Electronic dependency series.

The year I did these my teacher was an "your art has to be socially relevent or else why make it" kind of guy. Sadly, mailboxes wouldn't be cutting it anymore. These pieces had to be introspective and deep and most importantly linked.

I chose to do our relationship with electricity 1) after reading the book American Gods by Neil Gaimen the second time and loving the portrayal of the 'New Gods' of technology and 2) an incident where I left my phone at home and all hell broke loose because people couldn't get a hold of me for three hours. THREE HOURS is apparently enough time for all my extracurricular activities to explode, a frequent texter to stalwartly believe I no longer love her and my mom to get "worried" when I didn't immediately return her call. It was at that moment I realized how insanely dependent we are on electricity and being "hooked up" and "plugged in".

This first image is an Intaglio/ Silkscreen, an etching combined with a screen print over it. It's actually a waterbased ink silkscreen over an oil based etching print and everyone is freaking out that this will cause cracking on their own work, but mine hasn't seemed to crackle of at all yet. It has a 'St. Anthony tormented by Demons' kind of demon in it. It's an awesome engraving by Martin Schongauer- here you see the little guys and a super bored looking St. Anthony-


I loved drawing him, and at the same time I was in figure drawing doing bones and things, so I incorporated everything I was learning at the time into it.

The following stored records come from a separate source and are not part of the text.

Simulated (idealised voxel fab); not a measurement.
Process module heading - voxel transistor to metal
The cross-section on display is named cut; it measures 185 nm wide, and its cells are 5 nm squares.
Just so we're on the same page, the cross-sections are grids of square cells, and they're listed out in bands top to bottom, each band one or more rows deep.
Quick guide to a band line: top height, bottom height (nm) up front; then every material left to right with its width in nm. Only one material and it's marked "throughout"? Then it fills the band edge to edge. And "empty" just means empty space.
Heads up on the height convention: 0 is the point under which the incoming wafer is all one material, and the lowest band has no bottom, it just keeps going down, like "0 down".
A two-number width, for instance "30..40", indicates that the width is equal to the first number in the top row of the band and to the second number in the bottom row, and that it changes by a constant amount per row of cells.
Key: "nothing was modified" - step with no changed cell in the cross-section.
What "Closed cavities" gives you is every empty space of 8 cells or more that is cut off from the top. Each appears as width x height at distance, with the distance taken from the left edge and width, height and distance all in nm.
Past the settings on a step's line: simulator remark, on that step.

For this one, a silkscreen, I struggled so much getting the colors to go that I kind of flunked it. The ones that lined up were cool,I liked the design idea and I loved using the cord to make an object. My friend had to help me with the dot matrix work in Adobe Photoshop as I am technologically defunct.



This last is a summer removed from the others, keeping with the theme of electrical cords being used to create form or tie and bind us to an abstract thing like electricity. I used a '70s palette with school bus orange and avocado green type colors- it reminded me of ugly hippie wallpaper. I was in an Escher fan faze, and I did Escher-esque plugs that can stack infinitely. I love it, and I still use pretty much these colors in many of my prints today, often layered differently for different effects.


this one's 18"x24", with only five layers. It still needs some retouching with a brush and some Easy Wipe and Cad Red ink, the reds aren't what I wanted them to be.